Morrison writes of a feral America in the late Seventeenth Century; a dangerously wild and seductive land in which opportunity and oppression coexist in a struggle to dominate the very land that beckons. Slavery of almost every sort is gaining its stranglehold on a country still up for grabs. It is especially dangerous for women and Morrison has given us four major players, Rebekka, a European, bartered away as a bride by her parents; Florens, the daughter of a Portuguese slave given away by her mother; Lina, an American Indian slave whose tribe was decimated by the plague; and Sorrow, a young slave rescued from drowning, then given away.

These women are bound by their abandonment and find themselves as a makeshift family under the benevolence of Rebekka’s husband, Jacob Vaark. Lina is bought outright to help Rebekka, Florens is given as payment for a business debt and Sorrow is accepted into this fold when she, too, is abandoned. Included in this “family” are two indentured men who work the farm. Another notable character is a free black, known only as “the blacksmith.”

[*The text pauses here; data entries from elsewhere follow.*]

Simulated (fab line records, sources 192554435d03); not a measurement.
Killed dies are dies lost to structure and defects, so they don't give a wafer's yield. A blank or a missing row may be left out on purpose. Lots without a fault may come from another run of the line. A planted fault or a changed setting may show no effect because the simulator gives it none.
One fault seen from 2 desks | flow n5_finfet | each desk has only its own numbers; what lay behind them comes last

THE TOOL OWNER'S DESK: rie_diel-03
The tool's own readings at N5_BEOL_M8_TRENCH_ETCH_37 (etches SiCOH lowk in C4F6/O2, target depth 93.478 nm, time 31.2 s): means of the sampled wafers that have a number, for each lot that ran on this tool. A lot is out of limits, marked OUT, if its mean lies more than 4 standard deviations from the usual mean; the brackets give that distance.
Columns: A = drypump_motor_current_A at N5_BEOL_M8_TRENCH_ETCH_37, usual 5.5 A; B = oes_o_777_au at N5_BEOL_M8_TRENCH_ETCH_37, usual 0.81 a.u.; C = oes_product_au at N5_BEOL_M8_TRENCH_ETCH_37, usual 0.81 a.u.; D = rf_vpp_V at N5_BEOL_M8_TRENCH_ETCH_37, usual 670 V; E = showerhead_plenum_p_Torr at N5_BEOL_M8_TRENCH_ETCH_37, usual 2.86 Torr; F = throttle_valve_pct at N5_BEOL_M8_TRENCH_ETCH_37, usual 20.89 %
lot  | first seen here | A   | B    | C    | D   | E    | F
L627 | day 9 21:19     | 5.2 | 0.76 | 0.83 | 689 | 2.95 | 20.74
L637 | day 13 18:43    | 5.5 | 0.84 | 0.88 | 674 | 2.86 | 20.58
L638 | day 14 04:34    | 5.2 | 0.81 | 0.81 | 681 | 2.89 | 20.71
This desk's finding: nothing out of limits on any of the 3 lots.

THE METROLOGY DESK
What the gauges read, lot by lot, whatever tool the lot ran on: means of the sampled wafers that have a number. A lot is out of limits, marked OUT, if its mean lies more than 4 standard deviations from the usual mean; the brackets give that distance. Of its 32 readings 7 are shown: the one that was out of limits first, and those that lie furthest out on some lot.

Morrison’s women tell this tale. They move their stories back and forth in time. Each story has its own core, but enlarges our understanding of the other characters as well. Readers may find themselves flipping back some pages for reassurance and to get their bearings, but ultimately we let ourselves be mesmerized, trusting a master storyteller.

Rebekka suffered greatly on her sea voyage to America and ironically spoke to the ocean. acknowledging: “…that you own the globe and land is afterthought to entertain you.” Morrison describes Jacob Vaark’s travels in Virginia: “In short, 1682 and Virginia was still a mess. Who could keep up with the pitched battles for God, king and land. Even with the relative safety of his skin, solitary traveling required prudence.”

Life is hard. None of Rebekka’s children survive. When “Sir,” as Jacob is called, dies of fever and Rebekka, too, falls ill, Willard, one of the indentured men, thinks: “Don’t die Miss.” He speaks of what it would mean for the remaining women if Rebekka died: “Female and illegal, they would be interlopers, squatters if they stayed on after Mistress died, subject to purchase, hire, assault, abduction, exile.” The truth of their situation is voiced by Scully, the second indentured worker: “They thought they were a kind of family because together they had carved companionship out of isolation. But the family they imagined they had become was false.” The reader begins to understand that whatever freedom they felt was tied to that isolation and Jacob.

Morrison has given us a glimpse of what our country, before it became a country and before it was anywhere near civilized, might have been like for all its inhabitants, free and slave, men and women alike. A Mercy, both novel and meditation, is a must read.